In terms of critical reception, the series has earned a number of awards over the course of its 5 season stretch (Fig. 1), indicating a sustained interest in the lives and characters who appear on Teen Wolf with its target demographic, who overwhelmingly are comprised of teens and young adults between the ages of 12-34 (Ng). Indeed, at its premier the series was first in its time slot among teens in this age bracket and, according to Jeff Davis, the series significant online viewership was a contributing factor to the network's decision to renew Teen Wolf for its sixth season (Gorman). Over the past five years, the series has consistently maintained a weighted average of approximately 1.61 million viewers per season. This is especially significant for the age demographic when one considers that people aged 24 and under watch "roughly two fewer hours of live TV ... per week. And 25 to 34 year olds (roughly speaking, millennials) watch an hour less per week, down from 27 and a half hours to 26 and a half hours." About "50 percent of Americans now have subscription services like Netflix, Amazon Prime, and Hulu in their homes" (Koblin) which is up from 42 percent in 2015. Young adults familiar with technology generally use streaming devices like, tablets, laptops and phones to watch their media content. Consequently, their consumption numbers are systematically underestimated since Nielsen metrics rarely account for these non-TV devices. However, Gorman notes that "Tablets are now in 58 percent of American homes ... and time spent consuming media on tablets has increased 63 percent from 2014" (Gorman). Thus this demographic of viewer is an untapped share of the consumer base for series like Teen Wolf actively promoted on streaming networks like MTV and Netflix.
In terms of the composition of the cast, only a few individuals explicitly identify as a sexual minority. Danny Mahealani, played by Keahu Kahuanui is a Hawaiian, openly gay student and a human at Scott's high school. He is also a fellow lacrosse team player; Ethan (werewolf), played by Charlie Carver, is a white, openly gay lacrosse team player and member of Scott's pack who briefly dates Danny in Season 3; Mason Hewitt (human) played by Khylin Rhambo is an openly gay African American student at Scott's school and ultimately becomes enmeshed in a supernatural predicament of his own (more 011 this later) and briefly dates Lucas (chimera) played by Eddie Ramos; Brett Talbot (werewolf) played by Cody Saintgnue is a bisexual lacrosse team player for Devenford Prep, an opposing school, but quickly becomes involved with many of Scott's friends and pack members; And finally, Corey (a chimera, the result of an experiment by the Dread Doctors that produces a werewolf type creature with none of the supernatural vulnerabilities or characteristics other werewolves possess) played by Michael Johnston, is a student at Scott's high school and very recently returned from the dead with a renewed love interest in Mason Hewitt. What's most striking about this composition of characters is that they are overwhelmingly white, middle to upper class and almost without exception, openly gay or bisexual. Beacon Hills is a community that hosts its own mixed gay club Sinema, where under-aged teens can go to dance and mingle, and many of these characters are or have at one point been involved in same sex relationships.

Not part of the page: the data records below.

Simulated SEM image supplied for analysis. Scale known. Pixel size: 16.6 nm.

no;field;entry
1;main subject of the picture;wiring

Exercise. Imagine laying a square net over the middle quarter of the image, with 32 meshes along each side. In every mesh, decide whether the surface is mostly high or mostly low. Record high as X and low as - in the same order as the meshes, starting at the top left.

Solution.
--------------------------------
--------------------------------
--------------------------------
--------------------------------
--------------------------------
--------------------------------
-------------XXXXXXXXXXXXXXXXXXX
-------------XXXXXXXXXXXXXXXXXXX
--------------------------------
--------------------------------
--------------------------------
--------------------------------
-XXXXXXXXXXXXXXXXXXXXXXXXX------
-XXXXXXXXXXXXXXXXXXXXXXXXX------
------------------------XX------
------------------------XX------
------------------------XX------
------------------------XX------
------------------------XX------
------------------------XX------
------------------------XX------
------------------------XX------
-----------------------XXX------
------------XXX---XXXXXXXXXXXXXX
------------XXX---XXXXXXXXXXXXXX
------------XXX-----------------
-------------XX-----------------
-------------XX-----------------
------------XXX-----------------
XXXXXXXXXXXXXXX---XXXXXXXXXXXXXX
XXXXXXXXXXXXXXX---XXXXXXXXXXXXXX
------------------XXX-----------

These factors set the series far above many other telenarratives on contemporary American television, even within the sci-fi/horror genres where sexual nonconformity is more frequently introduced. Significantly, Scott McCall has had only two girlfriends over the course of the series and Jeff Davis has indicated that he will be single for the final season of the series stating "Does Scott always need to have romance in his life to be a compelling character?" He also indicated, "We thought this might be a season where we don't see that side ... this season sees Scott as a single guy trying to graduate and be there for his friends" (Highfill) which might also betray a strategic capitulation to the heavy and persistent online interest in the "bromance" (Becker) between Scott and his best friend Stiles. Ultimately the setting and characters created by Davis and his production team are a reflection of an idealized queer Utopia in Middle American Beacon Hills; the setting functions as a glaring contrast to the reality of the LGBTQ community in the real world of America 2016. We can infer much about this counter-hegemonic positioning with a more detailed analysis of the characters and their lives on Teen Wolf in the following pages where I hope to elaborate on precisely what kinds of messages are being communicated, to whom and for what purposes. Subsequent to this introduction is a discussion about my methodology and a brief description of the theory of narrativity upon which dramatic scripted series like Teen Wolf are premised. In addition to an in depth textual analysis of the characters previously mentioned, I critically interrogate how the ubiquitous genre conventions of 'monstrosity" functions within the narrative to communicate discrete messages about sexual hegemony and nonconformity.
The author watched all 5 seasons and 80 episodes, constituting approximately 53 hours over the course of 30 days at roughly 2 episodes per day (occasionally varying rates depending upon schedule). These episodes were initially watched in 1080p resolution by streaming delivery through Amazon Prime. These episodes were subsequently downloaded and electronically stored for later retrieval for review. The author then...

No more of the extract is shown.